President Chirac of France is preparing to throw Europe into confusion and put Britain on the spot by backing moves to keep the European constitution alive if it is rejected in Sunday’s referendum. French diplomats say that M Chirac is expected to urge other countries to proceed with ratification because France does not want to be seen to be blocking the European project. Any attempt to persuade other countries to go ahead will dash the hopes of those in the British Government who believed that a French rejection would make a British referendum unnecessary. ... M Chirac is expected to react to a French "non" by promising to listen to the people before making a second attempt at ratification. He and other "yes" campaigners have said repeatedly during the campaign that there is no “Plan B” if the treaty is rejected and that there would not be a second referendum.



The Guardian has an update of reactions to polls showing that the French may vote "No" at a referendum to ratify a European constitutional treaty. The Times had this to say:

"Why are the people of Europe so angry? ... The answer is simple: it's the economy, stupid ... Their living standards are falling, their pensions are in danger, their children are jobless and their national pride is turning into embarrassment and even shame ... If Europe's economy remains paralysed, then the federalist project is clearly dead, as are all hopes of further significant EU enlargement." -- Anatole Kaletsky, Times

Le Monde got it partly right on the way to getting it entirely wrong. Why should the only possible European vision proceed from Valery Giscard d'Estaing's draft constitution?

the no camp now seems as though it is actually saying yes, in a grandiose way, to another Europe, another economy ... But in reality, the no camp has no alternative programme to offer. Its hope is empty: there are no profound economic and social alternatives for Europe ... Edgar Morin, Le Monde

 Mark Steyn irreverently suggested that possible European futures were not necessarily limited to the turgid visions of M. d'Estaing.

Many Americans wander round with the constitution in their pocket so they can whip it out and chastise over-reaching congressmen and senators at a moment's notice. Try going round with the European Constitution in your pocket and you'll be walking with a limp after two hours: It's 511 pages, which is 500 longer than the U.S. version.

But then France hasn't voted "no" yet.


Blogger bill said...

Socialist utopia implodes.

Bush's fault, the world is abuzz with talk of self governance, not commune governace.


5/27/2005 05:28:00 AM  
Blogger Don Black said...

I read a book called, "Our Oldest Enemy," all about the relationship of the United States and France. It is well worth the look. Now France is doing to the EU what they have been doing to the US all along. I should be ashamed that I find this funny, But I'm not.

5/27/2005 05:43:00 AM  
Blogger erp said...

I'll believe it when I see it. All this hype about rejecting the EU constitution is ploy to make sure all the yes voters are sufficiently energized to get to the polls.

5/27/2005 06:20:00 AM  
Blogger DaveK said...

Some time back, the cynic in me wondered if there was a hidden agenda in the current US fiscal policy, letting the dollar fall precipitously against the Euro. It started around the time of the grand disagreements between the USA and the French/German/Old Europe coalition, over the beginnings of the current war in Iraq.
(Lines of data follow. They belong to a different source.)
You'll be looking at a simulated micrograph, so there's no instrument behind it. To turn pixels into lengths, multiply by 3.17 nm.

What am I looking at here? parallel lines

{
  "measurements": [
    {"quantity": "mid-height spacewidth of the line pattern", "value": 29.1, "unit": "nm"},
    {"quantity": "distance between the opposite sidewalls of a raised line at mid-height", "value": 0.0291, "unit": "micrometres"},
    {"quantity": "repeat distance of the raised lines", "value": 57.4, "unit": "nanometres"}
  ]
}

Living here in Europe, as an American, the dollar's fall has been painful, but not particularly devistating. However, for the Europeans, I'm wondering if it has been the other way around.... devistating, but not particularly painful.

Perhaps Bush was smarter (and more vindictive) than a lot of folks would give him credit for. He knew the US Economy was strong enough to withstand a weak dollar, and that it would actually be beneficial to us in the long run. However for the Europeans, the strong Euro brought short-term increases in buying power, but mostly for foreign (ex-europe) goods. Local economies suffered, factories have closed, jobs were lost, and few new jobs were created. In the end, it has hit the European economies hard. And now they get to pay the piper.

The governments that took so much pride in opposing the Americans are likely to fall, and Bush will be able to go to their replacements with quiet diplomacy, and quiet financial aid in the form of a stronger dollar (and thus a weaker euro).

And only Chirac and Schroeder will realize that the "Cowboy" has ripped their hearts out for the treacherous backstabbing that our European "friends" undertook.

Or maybe W isn't really that vindictive, and this is all just a cynical dream that I've had... but the pieces just keep falling into place!

Just my $.02

5/27/2005 06:21:00 AM  
Blogger Good Captain said...

I am probably in the other camp as far as the Dollar's falling is concerned because much of the $'s value is tied to monetary policy and general macroeconomic conditions largely outside the direct control of the President. Remember, our federal interest rates have only now begun creeping back to more "normal" levels from historic (or near historic) lows which had been falling in response to a slowing econony even prioir to 9 - 11.

5/27/2005 08:59:00 AM  
Blogger desert rat said...

Reagan and his cohorsts, helped by the dasterdly Saudis, busted the Soviets with economic power. Low oil prices chopped Gorby and the Politbureau off at the knees. France and Germany can only swim against the American tide for so long before they tire and drown. The fat is in the fire for Chirac as well as Schroeder.